He was just 19 years old and would start 16 of his first 20 caps on the bench, 20 of his first 28.
It all changed in January of 2009 when he embarked on ten straight starts culminating in the glorious Heineken Cup final against Leicester Tigers.
The quick ascent did not quite come in time to squeeze into Ireland's Grand Slam drive at The Millennium Stadium.
Healy broke into the international arena by making his debut against Australia in November later the same year.
He held his ground, and made some, over nine caps that season, seven of them for 80 minutes.
Healy had arrived.
He owned the number one shirt for five seasons, rising to the best in the world, Ireland's forwards coach Gert Smal rating him better than even Tendai 'The Beast' Mtawarira.
The ravage of injury began to take hold, slowing the previously unstoppable power athlete.
From 2013, he was stalled by a serious ankle ligament injury, a torn hamstring and a serious neck injury which threatened to end his career in May of 2015.
Through this dispiriting three-year stretch, McGrath began to make a convincing case as a durable, rock-steady prop who made few mistakes.
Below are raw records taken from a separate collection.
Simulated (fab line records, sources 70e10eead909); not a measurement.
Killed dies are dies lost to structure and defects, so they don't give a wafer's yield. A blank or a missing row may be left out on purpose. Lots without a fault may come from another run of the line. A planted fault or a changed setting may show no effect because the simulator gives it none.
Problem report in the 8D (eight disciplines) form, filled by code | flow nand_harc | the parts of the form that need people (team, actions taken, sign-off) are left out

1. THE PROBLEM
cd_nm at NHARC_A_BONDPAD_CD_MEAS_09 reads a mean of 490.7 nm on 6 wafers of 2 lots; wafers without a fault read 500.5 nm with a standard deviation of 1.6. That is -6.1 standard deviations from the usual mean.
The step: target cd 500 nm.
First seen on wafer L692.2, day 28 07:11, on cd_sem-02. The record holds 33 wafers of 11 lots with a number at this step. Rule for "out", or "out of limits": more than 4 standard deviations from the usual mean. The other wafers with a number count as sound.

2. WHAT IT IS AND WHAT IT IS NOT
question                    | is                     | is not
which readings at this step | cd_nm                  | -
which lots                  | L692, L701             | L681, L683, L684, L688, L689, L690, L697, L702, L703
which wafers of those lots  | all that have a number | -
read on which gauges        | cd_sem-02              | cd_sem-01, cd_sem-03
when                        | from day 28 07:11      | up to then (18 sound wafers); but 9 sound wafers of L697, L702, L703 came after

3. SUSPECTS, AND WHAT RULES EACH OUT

Two years younger, his progress was slightly slower, making his Leinster debut as a 20-year-old for 14 minutes against Glasgow Warriors in April 2010.
McGrath spent more time coming off the bench than starting for four seasons, racking up 12 starts and 26 impact involvements.
In the beginning, Healy's consistent injury toll was what opened the door and McGrath took full advantage by staying fit and focused.
A thoroughly well-earned first Ireland cap came against Samoa in November 2013.
After that, he took over the mantle of first choice in his second season for Ireland, starting regularly.
Last season, McGrath held the edge for seven of eight internationals before embarking on the Lions tour to New Zealand.
All the while, Healy was rebuilding his reputation, playing in 12 of Ireland's internationals, although, there was just one start in the Six Nations against Italy. He had to play second fiddle to McGrath for the other five.
Now, the time has come for Joe Schmidt to reveal whether Healy has made it all the way back from near oblivion or whether McGrath remains Ireland's number one.
For the first time, in a long time, the identity of Ireland's number one loose-head is up for grabs.
There are few greater front row tests than South Africa. Of all the selection decisions to be made, this is the most interesting and informative.
Will McGrath hold his ground? Will Healy take back what was once his?
Forwards coach Simon Easterby was quick to add Munster's Dave Kilcoyne to the argument.
"I don't think there's many teams across the world at the moment who have three loose-heads with the destructive ability across the game; defence, attack, scrum, line-out," he said.
"When you look at the three of them, they're not all the best at everything.
"But they're certainly pushing each other to be right up there - in terms of world rugby - in that loose-head position."
It would still come as a surprise to see Kilcoyne split the difference between McGrath and Healy.
"We all know how important the scrum is and how important the loose-head is, in terms of his scrummaging and how destructive they can be as opposed to a tight-head.
"The work around the pitch is invaluable and the three of them across the board have been pretty special this season.
"The test comes on the weekend against one of the most formidable forward packs
"We have to be right on our game to contest and counter."